Whenever I can, I sneak away on my frequent business trips to Arizona to play one of my favorites – the Coore & Crenshaw gem, Talking Stick.  On my most recent outing to Talking Stick, one of my all-time favorite holes, the short par-4 12th (more on that hole later), got me to thinking about risk-reward holes par 4s, and why they are so great.

Golf is a game that makes many demands of the player.  Mental demands to process information and use it in decision making. Physical demands to execute against the decision made.  And the best holes, especially risk-reward par 4s, make strategic demands.  On these holes, the player must weigh 2 options:

  • The first option typically involves a safe tee shot that leads to a tougher approach, and the therefore a lower probability of being rewarded with a birdie, but also a lower probability of a bogey.
  • The second option involves a riskier drive, where failure to execute could result in bogey or worse, but where success means a much easier approach to claim the birdie reward.

A risk-reward par 4 does not need to be drivable to maximize challenge and enjoyment, although many are.  The beauty of these holes, and what makes them so demanding, is that there is no “right” choice.  The safe and risky strategies both work, and both have their challenges.  There is no easy way out, and so the player must make a decision, commit fully, and execute to make a birdie.

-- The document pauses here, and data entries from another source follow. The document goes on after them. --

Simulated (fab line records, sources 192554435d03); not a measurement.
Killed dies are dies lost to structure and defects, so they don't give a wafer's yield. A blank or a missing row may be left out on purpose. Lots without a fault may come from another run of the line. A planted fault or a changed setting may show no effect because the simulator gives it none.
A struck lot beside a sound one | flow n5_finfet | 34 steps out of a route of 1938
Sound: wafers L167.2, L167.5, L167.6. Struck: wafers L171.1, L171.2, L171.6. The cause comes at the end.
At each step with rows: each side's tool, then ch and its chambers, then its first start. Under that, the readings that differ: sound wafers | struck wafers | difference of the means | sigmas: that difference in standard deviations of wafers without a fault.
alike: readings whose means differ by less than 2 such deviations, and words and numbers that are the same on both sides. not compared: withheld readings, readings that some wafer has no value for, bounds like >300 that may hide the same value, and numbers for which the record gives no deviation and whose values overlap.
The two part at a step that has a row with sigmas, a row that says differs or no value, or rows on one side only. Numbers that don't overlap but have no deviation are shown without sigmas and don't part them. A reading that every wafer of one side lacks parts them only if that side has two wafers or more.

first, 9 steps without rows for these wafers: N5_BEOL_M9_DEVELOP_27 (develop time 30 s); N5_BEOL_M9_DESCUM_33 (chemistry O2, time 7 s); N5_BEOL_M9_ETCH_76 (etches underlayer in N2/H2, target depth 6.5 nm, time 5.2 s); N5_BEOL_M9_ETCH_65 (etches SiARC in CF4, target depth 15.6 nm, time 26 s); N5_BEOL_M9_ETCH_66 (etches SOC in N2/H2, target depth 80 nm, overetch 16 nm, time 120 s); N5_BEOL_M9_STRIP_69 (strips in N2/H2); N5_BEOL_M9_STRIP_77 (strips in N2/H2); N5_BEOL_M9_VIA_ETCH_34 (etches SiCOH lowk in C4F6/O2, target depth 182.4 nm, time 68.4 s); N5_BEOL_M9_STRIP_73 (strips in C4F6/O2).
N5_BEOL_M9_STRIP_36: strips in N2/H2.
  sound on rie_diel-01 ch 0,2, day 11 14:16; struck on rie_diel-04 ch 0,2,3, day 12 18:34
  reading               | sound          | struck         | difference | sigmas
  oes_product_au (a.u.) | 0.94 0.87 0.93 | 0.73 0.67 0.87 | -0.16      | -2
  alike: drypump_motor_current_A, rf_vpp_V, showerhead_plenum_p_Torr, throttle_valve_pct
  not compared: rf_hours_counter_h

I fell in love with risk-reward holes as a caddie at Old Elm Club, which has recently undergone a restoration by J Drew Rogers.  The 9th hole is a short dog-leg left par 4.  The green complex is drivable, especially with a well-shaped draw, but errant tee shots are gobbled up by stands of large old trees.  Drives that find the trees rarely result in a green in regulation.  The player can choose to lay up short of the green in an area between 2 sets of bunkers, yielding an 80-100 yard pitch to a tiered green guarded by bunkers.  Birdie is still quite possible with the safe play off the tee, but not nearly as probable as if the player can drive up near the green for an easy up-and-down.

Taking into account wind and weather conditions, I played the hole both conservatively and aggressively over the years.  I made numerous birdies on the 9th, and had a few looks at eagle, but I also made my fair share of bogeys and others.  The 9th at Old Elm never got boring, which is the mark of a great hole. (Thanks to Dimpled Rock Photography for the beautiful Old Elm photos)

My home course, the Kingsley Club, which was designed by Mike DeVries, also has a risk-reward par 4 that is great fun.  The 13th at Kingsley is short enough to be drivable under almost all conditions.  It also has an ample landing area for lay-ups.  An undulating green, surrounded in front and right by bunkers, makes all approaches challenging and exciting.

Having played this hole both ways, I have concluded that the risky play at the green with a bail-out long left is the optimal choice.  Ideally the player can hit a fade that runs up on to the green left of the front bunker.  Neither the safe nor the risky play from the tee leaves an easy second shot though.  There is still work to be done, even from greenside, to collect that birdie reward.

Returning to Talking Stick’s 12th – this hole has an abundance of visual and strategic interest, in addition to making wonderful use of the natural features of the land.  Specifically, the natural wash/dry creek bed has been creatively incorporated to demarcate the safe and risky options.

Having played this hole more almost ten times, I have still not committed completely to one of the two options.  Therefore, it should come as no surprise that I have made more bogeys than birdies .  That is the mark of a great risk-reward hole.  It introduces options, which can confound the player and produce doubt.  Very few good shots are born of a doubtful mind.

The 9th at Old Elm, The 13th at Kingsley, the 12th at Talking Stick North, and every other great risk-reward par 4 – they tease and torment, and every so often, they pay off with a birdie.  From my perspective, they embody all that is best about golf – challenge, interest and enjoyment – and that is why they keep us coming back for more.